The Law on Digital Signature, in force from Dec. 15, has been seen by many IT specialists as a strong tool for the further development of e-commerce. But now it is clear that digital signature will reach end-users only at the end of the next year.

Arne Ansper from Kuberneetika Ltd., an IT company that has consulted the Estonian National Communications Board on digital signature issues, told The Baltic Times that at first interested companies should register at the Board. This takes some time, he said, but without the Board's authorization the signature would be invalid.

"One of the first fields to experience digital signature is accounting," said Ansper.

"Digital signature is a way of personal identification online, equal to a regular written signature," said Aivar Vadi, an expert from the IT company Kungla Dialoog. Banks, state institutions and telecommunications companies are those most interested in launching the system in Estonia, according to Vadi.
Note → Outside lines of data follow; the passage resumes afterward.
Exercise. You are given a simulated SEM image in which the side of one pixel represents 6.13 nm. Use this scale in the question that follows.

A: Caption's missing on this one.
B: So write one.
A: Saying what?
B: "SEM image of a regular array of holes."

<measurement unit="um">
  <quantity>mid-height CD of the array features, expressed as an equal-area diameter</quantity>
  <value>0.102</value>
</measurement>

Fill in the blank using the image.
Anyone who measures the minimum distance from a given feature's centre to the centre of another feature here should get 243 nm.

"Many computer programs already support digital signing. It is the PKI [public key infrastructure] that needs to be developed in Estonia," Vadi said. PKI is also necessary for personal ID cards.

A digital signature registered at the licensed provider company would look like a string of symbols that a user would enter in Web sites or e-mails to identify himself.

Estonia's minister of transport and communications, Toivo Jurgenson, said that the new type of autograph, unfortunately, would not put an end to all bureaucratic procedures at once.

But government structures, above all the Communications Board, will apparently be among the digital signature pioneers.

"The government has to develop and approve the rules for using the signature by March 1, 2001, to allow official organizations to shift from paper to digital record-keeping from June 1, 2001," said Jurgenson.

The minister added that some laws might have to be changed in order to fully implement digital signature.

Mait Heidelberg, vice-chancellor at the Transport and Communications Ministry, explained how the innovation would ease lives of people from all walks of life.

"We all know Internet banking is booming. But to get a bank account a person should still go to the bank, fill in some papers and, of course, sign them. Digital signature would stop people having to do that," said Heidelberg.

Heidelberg also commented that the ultimate use of digital personal signing would be available only after the implementation of electronic ID cards, which is being planned over the next two years.